However, more fortunate unsecured creditors are said to have “priority claims” against the bankrupt debtor. Employees of a bankrupt company frequently fall into that category and have such priority claims.
Specifically, employees who continue to work for the bankrupt employer after the date of the bankruptcy (this means generally only an employee of a “restructuring” company) have the ability, to the extent that their work benefited the bankrupt company, to claim that post-petition wages and other amounts due to them are an “administrative” expense of the estate. Creditors who hold claims for administrative expenses generally have those expenses paid in full before any of the other unsecured creditors receive anything. Thus, employees who work on after the date of the bankruptcy are given favorable treatment under the Bankruptcy Code.

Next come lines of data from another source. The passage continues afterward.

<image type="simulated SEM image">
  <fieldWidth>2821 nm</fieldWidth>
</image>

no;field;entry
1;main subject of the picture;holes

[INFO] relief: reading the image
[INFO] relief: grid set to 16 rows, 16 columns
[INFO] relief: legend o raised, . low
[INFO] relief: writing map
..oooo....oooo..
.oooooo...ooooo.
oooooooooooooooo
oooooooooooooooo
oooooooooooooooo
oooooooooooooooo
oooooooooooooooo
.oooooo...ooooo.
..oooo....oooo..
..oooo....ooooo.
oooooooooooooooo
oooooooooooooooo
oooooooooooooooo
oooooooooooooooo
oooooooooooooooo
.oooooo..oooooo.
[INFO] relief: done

Employees whose employment is terminated on or before the date of bankruptcy get less favorable treatment; however, they are entitled to a lower order “priority claim” that often allows them to receive at least partial payment for unpaid compensation before most of the other unsecured creditors. Specifically, an employee whose job is terminated on or before the date of the bankruptcy (or the cessation of the employer’s business) is entitled to recover claims up to the amount of $10,950 for wages, salaries, commissions, accrued vacation pay, accrued severance pay and sick leave pay that was earned within 180 days prior to the date of the bankruptcy.
Finally, there is a similar priority claim for unsecured claims of an employee for contributions to an employee benefit plan that arise from services rendered within 180 days before the date of the filing of the petition.